As I mentioned earlier in the week, my attempts to head north for some fall foliage photography this year have been thwarted. Instead I’m making the most of the local color using both my regular DSLR and the iPhone. I am working up a set of iPhone photographs made using the lomography workflow I described in a previous post. I’m not sure where I’m going to go with the project but I’m having fun and starting to develop an idea about how the photos should look rather than relying on what the presets give me. Often this means that I’ll initially process the image and then as I live with the original processed image for a while I’ll find things that I want to change. This was certainly true of the image above that was taken just in front of my house. This image is now into the third iteration of edits. I’m finally liking it as it is, although digital editing means that it is way to easy to go back and tinker some more.
It’s almost peak fall color here in Massachusetts. I had grand intentions this year of talking some trips North to Vermont this year but I have missed my window of opportunity to do that. There are a number of websites that will either give you a prediction of the color or that use a network of spotters to give a more accurate representation of what the current status is. Of course if you live in New England like I am fortunate enough to do then these websites are useful, not so much if you booked your trip a year in an advance.
Okay so where to go? Not sure how you prepare for trips to new locations but I usually will use a combination of on-line searching with digging through books and if I can get some local knowledge so much the better. Jerry and Macy Monkman put together a book a few years ago called ‘The Colors of Fall: A Celebration of New England’s Foliage Season‘ that I quite enjoyed. They then followed that up with ‘The Colors of Fall Road Trip Guide’ which gives you a range potential New England trips, from ones that might be familiar such as the Park Loop Road in Acadia National Park to what might be less expected such as Rhode Island Beaches and Mansions. While the book highlights good vantage points for leaf peeping it’s not specifically targeted towards photographers.

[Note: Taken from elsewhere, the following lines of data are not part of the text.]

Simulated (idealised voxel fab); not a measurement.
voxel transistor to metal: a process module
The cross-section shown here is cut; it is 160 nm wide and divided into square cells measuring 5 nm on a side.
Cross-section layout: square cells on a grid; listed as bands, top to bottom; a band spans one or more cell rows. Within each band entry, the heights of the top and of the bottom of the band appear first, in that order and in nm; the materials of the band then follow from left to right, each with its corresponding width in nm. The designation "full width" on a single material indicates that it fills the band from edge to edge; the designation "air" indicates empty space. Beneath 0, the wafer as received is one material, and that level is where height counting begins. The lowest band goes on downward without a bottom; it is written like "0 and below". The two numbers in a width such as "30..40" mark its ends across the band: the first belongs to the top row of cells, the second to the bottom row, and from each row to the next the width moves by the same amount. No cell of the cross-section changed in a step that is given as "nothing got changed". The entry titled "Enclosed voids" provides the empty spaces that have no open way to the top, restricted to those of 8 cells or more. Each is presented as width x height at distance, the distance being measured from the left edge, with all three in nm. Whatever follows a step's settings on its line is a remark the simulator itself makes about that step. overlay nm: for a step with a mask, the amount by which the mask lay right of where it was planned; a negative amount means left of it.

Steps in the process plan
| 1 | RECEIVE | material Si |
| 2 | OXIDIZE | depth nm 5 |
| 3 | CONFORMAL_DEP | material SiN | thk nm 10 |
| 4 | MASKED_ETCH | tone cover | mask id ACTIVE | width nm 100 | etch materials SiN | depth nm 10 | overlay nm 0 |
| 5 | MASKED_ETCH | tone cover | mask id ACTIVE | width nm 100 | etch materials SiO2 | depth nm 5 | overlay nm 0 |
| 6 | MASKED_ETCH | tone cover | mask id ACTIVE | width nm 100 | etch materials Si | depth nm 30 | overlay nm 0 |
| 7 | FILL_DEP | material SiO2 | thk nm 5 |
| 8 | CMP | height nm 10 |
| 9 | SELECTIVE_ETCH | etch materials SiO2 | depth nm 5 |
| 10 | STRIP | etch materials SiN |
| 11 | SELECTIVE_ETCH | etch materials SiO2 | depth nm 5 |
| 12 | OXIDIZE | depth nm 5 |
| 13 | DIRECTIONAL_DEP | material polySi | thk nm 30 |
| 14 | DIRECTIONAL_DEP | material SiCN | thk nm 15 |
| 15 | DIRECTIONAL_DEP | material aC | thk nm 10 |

Countryman press have a range of books for the photographer that I’ve mentioned here before and that I’ve found generally useful. The Photographer’s Guide to Vermont and The Photographer’s Guide to the Maine Coast both by David Middleton are good resources when planning trips at anytime of the year to either Maine or Vermont but especially during fall.
While it looks like I’ve missed my opportunity to travel north this fall I’m making the most of the color nearer to home.